Chapter Three / Enchanted Forest Redux
One of my favoritest people on the planet (Mr. Dave of Peanut Butter Pie fame) and I howled with laughter the other night on the phone. Have you ever laughed so hard that what spews out is a combination of animal barking, gasping, dry coughing, and unintelligible explanatory words all the while weeping with laughter tears?
It’s one of the true delights of deep friendship.
I was trying to explain to Dave how UTTERLY TERRIFYING it was to be running through a darkening redwood forest eluding serial killers and sleek-muscled cougars. All the while I tried to portray myself as a victim of shortened winter days, awful trail signage…
Dave’s refrain was the same incredulous question: “Yeah, but didn’t you KNOW that it was late in the day when you arrived? I mean, you KNEW night was approaching, right?”
I would pause and then reply, “Perhaps you didn’t hear me explain the part about the absent trail markers.”
Oh, he was sympathetic at first. And we were giggling while I was explaining my fear of Nike-Zombies and flesh-devouring Redwood trees. That’s how it begins - the giggling. The snickering.
And then I had to confess the next ugly part: it happened again, roughly a week later.
“What happened again?” asked Dave.
I explained how I *somehow* ended up alone in a redwood forest at dusk on Christmas Eve. Different redwood forest. But roughly 8 days after the first experience. Cue the mountain lions, serial killers, and zombie attacks. And while I wasn’t quite as lost as the previous week, nevertheless I was still pretty far from the park entrance when the sun zipped out of the sky.
“You can’t be serious.” Dave’s voice raised in mild alarm. “Again? A week later?”
I swear I could actually hear him thumping his head against the wall on the other end.
There’s a point at when horror with someone else’s behavior turns into humor.
Dave’s chuckles started linking together to form a rippling wave. “You…(laughter) did this to yourself…again (laughter) …”
“Oh, it gets better.” I told him.
***
There’s a little story that goes with this tale, taught to me by my buddy Stephen. It’s called:
My Life In Four Chapters
Chapter One: I’m walking down the street and I see a giant pit in the middle of the street. I get too close and fall in.
Chapter Two: I’m walking down the street and I think to myself, ‘hey, this is that street with the giant pit in it.’ I get too close and I fall in.

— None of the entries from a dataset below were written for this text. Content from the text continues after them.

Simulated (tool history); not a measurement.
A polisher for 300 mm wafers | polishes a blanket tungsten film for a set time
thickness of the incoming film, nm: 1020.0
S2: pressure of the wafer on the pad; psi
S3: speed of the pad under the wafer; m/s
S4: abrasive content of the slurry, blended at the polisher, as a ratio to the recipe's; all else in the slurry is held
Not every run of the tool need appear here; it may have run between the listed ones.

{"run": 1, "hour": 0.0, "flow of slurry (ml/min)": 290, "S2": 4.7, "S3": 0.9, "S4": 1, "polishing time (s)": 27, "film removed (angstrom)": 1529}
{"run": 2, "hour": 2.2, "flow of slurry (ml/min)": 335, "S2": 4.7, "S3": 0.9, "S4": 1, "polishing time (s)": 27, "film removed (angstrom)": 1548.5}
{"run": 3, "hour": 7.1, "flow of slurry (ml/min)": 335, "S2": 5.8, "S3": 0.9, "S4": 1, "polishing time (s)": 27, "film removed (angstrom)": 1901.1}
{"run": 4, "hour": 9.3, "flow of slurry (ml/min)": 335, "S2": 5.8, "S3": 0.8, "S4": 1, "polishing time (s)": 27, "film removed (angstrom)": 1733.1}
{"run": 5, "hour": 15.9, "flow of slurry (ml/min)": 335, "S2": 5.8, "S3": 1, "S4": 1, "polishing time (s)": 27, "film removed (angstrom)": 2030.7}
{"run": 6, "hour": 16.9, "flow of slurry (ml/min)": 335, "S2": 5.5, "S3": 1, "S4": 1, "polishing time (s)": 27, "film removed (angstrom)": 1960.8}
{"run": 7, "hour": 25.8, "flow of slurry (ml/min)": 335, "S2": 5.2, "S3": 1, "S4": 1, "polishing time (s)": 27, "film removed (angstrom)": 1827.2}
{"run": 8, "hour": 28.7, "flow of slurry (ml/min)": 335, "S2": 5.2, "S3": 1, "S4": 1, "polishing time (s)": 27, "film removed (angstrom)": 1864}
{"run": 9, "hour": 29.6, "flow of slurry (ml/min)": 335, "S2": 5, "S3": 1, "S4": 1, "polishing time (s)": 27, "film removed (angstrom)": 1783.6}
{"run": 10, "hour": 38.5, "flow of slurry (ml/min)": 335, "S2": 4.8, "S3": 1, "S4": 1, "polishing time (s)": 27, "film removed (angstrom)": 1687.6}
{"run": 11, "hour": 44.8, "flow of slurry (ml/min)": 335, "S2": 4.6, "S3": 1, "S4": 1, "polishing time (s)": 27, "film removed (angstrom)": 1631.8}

Chapter Three: I’m walking down that same street and think to myself, ‘hey this is that street with the giant pit. I fell in a couple times before. I should avoid it this time.’ Then, I fall in the pit.
Chapter Four: I take a different street.
Most of us spend our life in Chapter Three: walking down the same street, knowing there’s a giant pit ahead, knowing that we’ve already fallen in it once or twice before, warning ourselves to be smarter this time, be more aware this time…and then falling in again.
I remember a friend of mine once saying to me, “God, this is the fourth person I’ve had a fight with this week about money. Why is everyone so focused on money?”
Good question. Why is EVERYONE ELSE so focused on money?
That would be Chapter Three.
***
I laughingly explained to Dave that this time it was different…this time…I…I…
Dave was beyond listening. “AGAIN?” He howled. “You did this to yourself AGAIN? Do you WANT to be eaten by zombie mountain lions?”
Well, to be completely honest…I did it twice more. In addition to being in Montgomery Woods on Christmas Eve just after sunset, I was in the same forest on Christmas Day.
After sunset.
And while I had BIG INTENTIONS to get out of the forest before sunset, I got caught up in the search for the tallest tree and suddenly there I was again in a redwood forest at sunset.
Any explanations I tried to offer were lost in the hacking, whooping sounds from Dave’s end of the phone.
“Oh my god…” he wheezed, “three times in ONE WEEK…”
This would set us off again.
Chapter Three.
“And nobody knew where you were…” he gasped for air.
Sometimes the best warrior work is to laugh at the Chapter Three situations I create for myself and cherish the ‘how did I get here?’ moments, to embrace them.
This coming weekend I’m headed to another redwood forest.
Alone.
My intention is to be in the forest by 10:00 a.m. so I have plenty of time to roam before sunset.
Dave is not sure this is such a good idea.